Re: several messages

Ian Hickson wrote:
> Any technology in active development is a moving target. Would you
> rather CSS stagnate the way HTML has stagnated for the past few years?

Probably not.  I'm not offering solutions, really.  Just pointing out 
problems.

>>I understand that. You understand that. I would venture that most
>>people on this list understand that. Most people who complain about
>>the way UAs handle CSS clearly do NOT understand that.
> 
> Those people were not the focus of the discussion. The discussion
> started because you said that changes in the specs were an important
> reason for delays in UAs reaching good compliance levels.

Yes. And they are.  The key is the finiteness of developer time 
available.  Changes in the specs require changes in the UA to comply 
with the new spec, because:

1)  otherwise the UA is perceived as non-compliant by the authoring
     community (which effectively makes the community ignore it for
     authoring purposes unless it happens to be IE/Windows, which makes
     pages not usable in it, typically).
2)  otherwise the UA cannot implement the new spec level.

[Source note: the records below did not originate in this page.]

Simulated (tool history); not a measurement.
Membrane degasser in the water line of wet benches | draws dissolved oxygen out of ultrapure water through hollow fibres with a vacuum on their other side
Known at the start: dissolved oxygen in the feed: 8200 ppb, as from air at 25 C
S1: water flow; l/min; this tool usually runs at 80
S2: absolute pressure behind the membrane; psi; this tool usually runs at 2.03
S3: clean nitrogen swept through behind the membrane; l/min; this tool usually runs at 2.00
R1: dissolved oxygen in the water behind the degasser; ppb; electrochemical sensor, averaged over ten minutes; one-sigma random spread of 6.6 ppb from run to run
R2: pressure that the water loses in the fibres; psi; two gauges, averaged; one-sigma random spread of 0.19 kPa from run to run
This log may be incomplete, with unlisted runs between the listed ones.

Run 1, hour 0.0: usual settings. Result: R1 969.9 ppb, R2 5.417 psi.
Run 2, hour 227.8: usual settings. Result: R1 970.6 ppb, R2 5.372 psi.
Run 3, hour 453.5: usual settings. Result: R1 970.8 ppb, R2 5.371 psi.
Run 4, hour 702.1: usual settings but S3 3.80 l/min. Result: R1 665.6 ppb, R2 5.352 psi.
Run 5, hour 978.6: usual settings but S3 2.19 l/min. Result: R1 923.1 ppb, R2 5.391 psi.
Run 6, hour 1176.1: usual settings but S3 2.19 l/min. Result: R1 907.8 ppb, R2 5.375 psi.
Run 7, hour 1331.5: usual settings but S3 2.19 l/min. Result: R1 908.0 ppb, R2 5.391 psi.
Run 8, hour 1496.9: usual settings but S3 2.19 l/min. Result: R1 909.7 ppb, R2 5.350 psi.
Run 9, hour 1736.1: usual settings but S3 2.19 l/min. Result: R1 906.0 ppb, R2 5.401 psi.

Since it seems that the authoring community (and with CSS2.1 the WG 
itself, even if for excellent reasons) constantly pushes to implement 
whatever the newest level is, effort is diverted to implementing bits of 
this instead of being focused on fixing issues in the existing 
implementation of the oldest spec level.  Hence the lack of bug-free 
CSS1 support in any browser currently on the market (I'm ignoring the 
places where CSS2 contradicts CSS1 for now; I believe even the rest of 
CSS1 is not properly implemented in anything in existence).

> But we were talking about implementors, not authors.

No, we're talking about authors, since they're the ones who make "CSS 
compliance charts" and bitch about "non-compliant UAs".  I was pointing 
out a significant reason for UAs being "non-compliant" by the authors' 
criteria (though in my opinion it also affects non-compliance by WG 
criteria, for the more complicated reasons explained above).